If you do one thing this week
GO WILD SWIMMING
SO, YOU know the remit: I recommend something that you should do this week. You dutifully do it – or more likely roll your eyes and think: “What kind of fool does she take me for?”
If the latter response is most familiar to you, then today’s offering is going to take the proverbial biscuit: I’m going to encourage you to try wild swimming.
Bear with me. Yes, when I say wild swimming I mean throwing yourself into the nearest (safe) body of water in the great outdoors, not the heated swimming pool at your health club. But trust me, this outdoor pursuit has a long and illustrious history. And it’s fun. The Romans did it near Hadrian’s Wall; Wordsworth and Coleridge larked in the mountain pools of the Lake District while cogitating on the prettiness of daffodils.
The father of modern-day wild swimming, though, is the late writer and environmentalist Roger Deakin, who died in 2006. Author of Waterlog: A Swimmer’s Journey Through Britain, Deakin swam the length and breadth of the land through rivers, under waterfalls and even in castle moats. His journey echoes that of the 1968 film The Swimmer, starring Burt Lancaster, which charts the progress of Neddy Merrill as he front-crawls his way through his neighbours’ swimming pools in an attempt to swim homewards across the California valley where he lives.
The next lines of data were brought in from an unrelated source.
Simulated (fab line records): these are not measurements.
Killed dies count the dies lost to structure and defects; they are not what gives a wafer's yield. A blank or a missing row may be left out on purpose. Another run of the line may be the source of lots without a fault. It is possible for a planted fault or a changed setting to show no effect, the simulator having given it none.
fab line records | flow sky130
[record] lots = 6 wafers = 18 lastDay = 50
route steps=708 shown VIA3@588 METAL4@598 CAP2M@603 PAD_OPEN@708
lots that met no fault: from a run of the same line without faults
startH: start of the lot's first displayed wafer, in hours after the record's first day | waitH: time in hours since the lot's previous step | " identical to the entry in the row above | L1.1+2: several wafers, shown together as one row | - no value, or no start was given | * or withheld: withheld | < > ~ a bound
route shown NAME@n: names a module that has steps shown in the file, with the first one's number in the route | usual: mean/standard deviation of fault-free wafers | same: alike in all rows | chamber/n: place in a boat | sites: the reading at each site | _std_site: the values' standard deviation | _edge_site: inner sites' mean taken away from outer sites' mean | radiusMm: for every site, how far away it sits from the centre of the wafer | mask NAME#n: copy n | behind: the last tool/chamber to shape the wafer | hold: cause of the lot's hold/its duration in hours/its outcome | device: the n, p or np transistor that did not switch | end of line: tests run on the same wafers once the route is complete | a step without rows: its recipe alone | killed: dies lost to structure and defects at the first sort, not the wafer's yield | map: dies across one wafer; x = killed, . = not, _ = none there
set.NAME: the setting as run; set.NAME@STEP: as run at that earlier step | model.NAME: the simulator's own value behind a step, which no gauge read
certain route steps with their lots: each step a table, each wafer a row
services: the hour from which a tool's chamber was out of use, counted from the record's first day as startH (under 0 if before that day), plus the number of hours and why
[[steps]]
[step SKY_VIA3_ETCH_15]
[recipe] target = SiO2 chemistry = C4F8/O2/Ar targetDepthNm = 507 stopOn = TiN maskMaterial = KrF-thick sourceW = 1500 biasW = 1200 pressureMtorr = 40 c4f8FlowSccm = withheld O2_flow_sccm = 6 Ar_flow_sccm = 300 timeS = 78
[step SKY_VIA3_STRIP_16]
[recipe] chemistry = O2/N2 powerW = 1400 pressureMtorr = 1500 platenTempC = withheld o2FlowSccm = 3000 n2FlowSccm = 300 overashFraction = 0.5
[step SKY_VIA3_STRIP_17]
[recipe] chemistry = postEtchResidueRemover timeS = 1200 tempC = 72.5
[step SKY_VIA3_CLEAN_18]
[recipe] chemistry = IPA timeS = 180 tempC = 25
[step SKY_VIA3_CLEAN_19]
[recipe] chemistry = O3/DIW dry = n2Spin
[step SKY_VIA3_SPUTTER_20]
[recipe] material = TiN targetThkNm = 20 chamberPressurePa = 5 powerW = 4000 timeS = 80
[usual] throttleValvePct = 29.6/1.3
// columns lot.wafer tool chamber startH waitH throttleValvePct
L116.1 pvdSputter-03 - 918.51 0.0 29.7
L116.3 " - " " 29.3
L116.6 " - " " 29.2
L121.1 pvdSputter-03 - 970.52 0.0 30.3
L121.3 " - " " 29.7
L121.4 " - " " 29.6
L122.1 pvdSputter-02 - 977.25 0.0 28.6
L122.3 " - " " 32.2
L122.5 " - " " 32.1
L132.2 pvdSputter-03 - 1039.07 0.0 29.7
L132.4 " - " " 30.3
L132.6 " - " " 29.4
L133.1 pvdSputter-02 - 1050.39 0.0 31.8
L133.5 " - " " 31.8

If you’re wondering why I urge you to take up such a chilly pursuit so early in the year, it’s because next week sees the publication of a new guide to wild swimming. Daniel Start’s book Wild Swimming shows you exactly where to sample the UK’s natural watery delights.
There are plenty of choices throughout Scotland. Try Sheriffmuir Paradise Pools near Dunblane, where you’ll find one of the biggest plunge pools in the UK – there’s a rock slide that you can hurtle down, thus eliminating the excruciating inch-by-inch entry into the chilly water.
Or, if you fancy something more rural, how about the Faerie Pools of Glen Brittle on Skye? Here you’ll find deep pools and falls with water that’s clean and “tinged with pink and blue hues”. I suspect my legs might be the same colour, but there is the promise of an underwater arch to swim through.
According to Start, the trick to coping with the chill is to arrive at your chosen pool hot and sweaty, so that you just can’t resist stripping off and diving in. He adds that it will take “a few minutes before the cold feeling goes away” so the trick is to persevere.
And if that doesn’t convince you, he also offers tips on how to build a sauna so you really can warm up.
• Wild Swimming: 150 Hidden Dips in the Rivers, Lakes and Waterfalls of Britain by Daniel Start is published on Monday by Punk Publishing, 14.95. Log on to www.wildswimming.co.uk for more information.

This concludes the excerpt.